Net-net, this is a fully invested, AI-tilted swing book with a handful of stabilizers and a modest shock absorber.
Today’s Only Move: Leaning Into Micron (MU)
With a bit of idle cash on the sidelines, we made one new trade this session: adding a small long position in Micron Technology (MU).
The thesis is simple and deliberately boring: if AI, large language models, and data-center buildouts remain the primary growth story, someone has to supply all that high-bandwidth memory and storage. Nvidia may get the headlines for GPUs, but Micron sits squarely in the memory and HBM lane. A small starter position lets us participate in that piece of the AI infrastructure stack without overcommitting capital in a single day.
We sized the add conservatively, treating it as an incremental tilt, not a hero trade. If the AI/server memory narrative keeps firming up and price action cooperates, there’s room to scale. If not, risk rules (see below) decide.

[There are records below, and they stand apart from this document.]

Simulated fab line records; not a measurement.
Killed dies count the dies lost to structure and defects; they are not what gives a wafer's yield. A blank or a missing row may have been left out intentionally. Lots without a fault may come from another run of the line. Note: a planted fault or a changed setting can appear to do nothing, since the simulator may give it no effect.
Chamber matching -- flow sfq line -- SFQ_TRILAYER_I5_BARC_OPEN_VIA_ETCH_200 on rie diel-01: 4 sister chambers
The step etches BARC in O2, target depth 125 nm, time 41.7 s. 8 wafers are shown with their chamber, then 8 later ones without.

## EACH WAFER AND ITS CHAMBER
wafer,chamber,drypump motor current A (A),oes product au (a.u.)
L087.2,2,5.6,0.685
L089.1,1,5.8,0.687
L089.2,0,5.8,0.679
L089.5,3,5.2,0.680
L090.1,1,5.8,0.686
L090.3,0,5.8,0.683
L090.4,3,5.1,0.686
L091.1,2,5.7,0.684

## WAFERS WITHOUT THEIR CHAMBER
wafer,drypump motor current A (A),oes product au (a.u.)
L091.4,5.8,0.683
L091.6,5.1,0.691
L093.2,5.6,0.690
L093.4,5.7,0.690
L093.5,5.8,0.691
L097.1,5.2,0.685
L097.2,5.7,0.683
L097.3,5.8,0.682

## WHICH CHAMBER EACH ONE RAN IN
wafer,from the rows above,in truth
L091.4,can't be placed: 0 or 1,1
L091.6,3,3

Risk Discipline: Stops, Not Caps
The risk framework stays intentionally simple:
- Manual, raise-only stop levels on core positions. Once a name earns more room by trending, we can trail risk higher, but we don’t lower stops just to “give it space.”
- No profit caps. The upside in powerful themes like AI can be nonlinear; the goal is to avoid cutting winners too early while still honoring downside limits.
- Small UVXY hedge around the 2.5–3.5% of equity range, meant as crash insurance rather than a day-trading vehicle.
- Multi-day swing horizon only. No intraday scalping; trades are intended to work over days to weeks, with intraday noise ignored unless it blows through risk lines.
Put differently: the portfolio expresses a clear view (bullish AI/growth while the Fed leans dovish), but every line item has a defined “you’re out” level.
What’s Next: Watching the Crowd and the Fed
A few things sit on the top of the watchlist from here:
- Fed narrative shifts: Any hawkish surprise in speeches, data, or market-implied odds could quickly hit long-duration growth and AI names. That’s when the stops will earn their keep.
- How crowded the AI trade feels: If sentiment and flows get too one-sided, even good news can become “sell the fact.” The recent wobble in Nvidia is an early warning that the path may get choppier even if the long-term story is intact.
- Rotation plans if we’re wrong: If stops start triggering across AI/growth, the plan is to rotate toward other themes—more defensives, select housing plays, and potentially biotech—rather than trying to hero-buy every dip in the same crowded complex.
For now, we stay fully invested, tilted toward AI and growth, with Micron now added to the roster as a measured bet on the memory side of the story. Tomorrow’s job is the same as always: respect risk, let winners breathe, and stay honest about when the narrative changes.
Information above reflects a single swing-trading framework and is shared for educational and entertainment purposes only. It is not investment advice or a recommendation to buy or sell any security.